Labelling key to competitiveness

FORMER ITALIAN agriculture minister, Paolo de Castro, has called for international labelling rules for food to allow Europe‘s farmers to compete in an increasingly global market place.

But agreeing a way forward for food policy among an expanded EU would not be easy, he claimed.

Speaking at the English Crops Conference at Chilford Halls, near Cambridge (Nov 16), Prof de Castro said it was important for countries with increasing access to European markets – such as the 50 poorest countries of the world under the ‘Everything But Arms‘ agreement – to be subject to the same rules as producers in the EU.

Those rules would need clear identification through labelling, he suggested.

“We have to change the way we compete in the market,” he told delegates.

“We have to show consumers a difference with our products. We need to emphasise the distinctiveness of our products. We need to use labelling to protect our products.”

European farmers were being squeezed by low cost producers on the one hand, and by rich countries with a lot of emphasis on organisation and getting a very low price, he said.

“How can we compete with Australian or South African wine? How do we compete with Chinese tomatoes?”

Farmers in Europe will only be able to compete if the market overcomes the low cost of production, he explained. That meant a change in mentality.

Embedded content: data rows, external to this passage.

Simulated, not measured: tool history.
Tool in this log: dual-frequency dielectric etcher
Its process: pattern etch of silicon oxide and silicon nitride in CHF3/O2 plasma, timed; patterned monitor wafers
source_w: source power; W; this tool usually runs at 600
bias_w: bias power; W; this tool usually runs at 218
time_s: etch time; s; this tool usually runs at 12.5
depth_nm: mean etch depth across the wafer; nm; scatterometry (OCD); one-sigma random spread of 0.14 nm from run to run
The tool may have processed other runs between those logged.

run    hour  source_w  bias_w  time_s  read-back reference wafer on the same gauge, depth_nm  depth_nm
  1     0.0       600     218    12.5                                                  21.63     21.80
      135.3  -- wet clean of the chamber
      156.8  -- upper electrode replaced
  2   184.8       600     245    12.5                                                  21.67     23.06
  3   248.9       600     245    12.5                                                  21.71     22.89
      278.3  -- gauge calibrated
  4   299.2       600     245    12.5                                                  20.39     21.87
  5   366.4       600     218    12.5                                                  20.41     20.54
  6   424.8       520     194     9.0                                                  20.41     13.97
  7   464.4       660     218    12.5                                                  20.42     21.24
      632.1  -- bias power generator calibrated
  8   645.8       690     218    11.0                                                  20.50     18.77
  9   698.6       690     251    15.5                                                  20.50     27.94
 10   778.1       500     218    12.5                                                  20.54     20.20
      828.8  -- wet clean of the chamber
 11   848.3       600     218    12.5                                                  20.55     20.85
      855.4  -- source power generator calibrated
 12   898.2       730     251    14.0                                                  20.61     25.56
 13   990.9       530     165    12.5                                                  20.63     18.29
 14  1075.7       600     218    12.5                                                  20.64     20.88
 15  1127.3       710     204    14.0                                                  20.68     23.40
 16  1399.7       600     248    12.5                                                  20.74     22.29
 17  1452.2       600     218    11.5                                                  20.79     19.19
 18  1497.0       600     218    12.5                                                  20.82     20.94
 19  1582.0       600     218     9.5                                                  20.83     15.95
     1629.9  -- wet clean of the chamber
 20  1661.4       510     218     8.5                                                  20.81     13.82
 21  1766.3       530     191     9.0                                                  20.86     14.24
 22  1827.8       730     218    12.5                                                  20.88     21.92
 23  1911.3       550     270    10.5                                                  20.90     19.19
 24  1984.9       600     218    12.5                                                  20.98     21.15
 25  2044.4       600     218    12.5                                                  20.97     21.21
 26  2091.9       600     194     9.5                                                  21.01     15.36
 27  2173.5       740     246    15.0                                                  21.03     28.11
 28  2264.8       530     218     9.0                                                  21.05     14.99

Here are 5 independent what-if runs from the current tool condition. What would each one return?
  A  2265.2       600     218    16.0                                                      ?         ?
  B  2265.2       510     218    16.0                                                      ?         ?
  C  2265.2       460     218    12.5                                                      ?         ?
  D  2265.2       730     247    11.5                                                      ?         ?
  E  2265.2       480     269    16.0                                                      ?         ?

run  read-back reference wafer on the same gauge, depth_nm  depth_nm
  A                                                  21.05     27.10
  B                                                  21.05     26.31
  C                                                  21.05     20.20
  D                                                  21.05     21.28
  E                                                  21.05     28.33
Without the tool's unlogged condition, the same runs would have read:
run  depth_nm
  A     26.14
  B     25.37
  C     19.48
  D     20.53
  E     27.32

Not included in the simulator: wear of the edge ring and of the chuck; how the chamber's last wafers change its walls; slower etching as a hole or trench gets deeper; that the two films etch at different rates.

“You may pay more, but EU product is different – we need to use labelling to protect our products.”

There were good examples in Italy with wine and olive oil, Prof de Castro said.

“Quality is the bedrock of competitiveness. Italy now exports more wine than France. We‘ve increased exports on high quality.”

But with no labelling protection outside Europe, and “problems within Europe”, to preserve product identity, Prof de Castro said the issue needed to be central to World Trade Organisation negotiations.

“This is the important question. If there are to be more imports into the EU, the rules EU farmers follow should be followed by exporting countries otherwise, we will get market distortions.”

“The CAP [Common Agricultural Policy] does not address this. We have to work hard on WTO.”

But reaching consensus among the EU‘s 25 member states on the future direction for agriculture would not be easy, he conceded.

“How will we be able to keep only one CAP when there are four different visions around Europe?”

Germany wants an environmental focus, he said. France prefers to keep social issues at the centre of policy.

Northern countries (including the UK) want rules to allow fair competition. And the 10 new member states want support for infrastructure of the sort Europe‘s farmers have had for the past 40 years.

“We do need a CAP,” he concluded. “But can we only have one CAP?”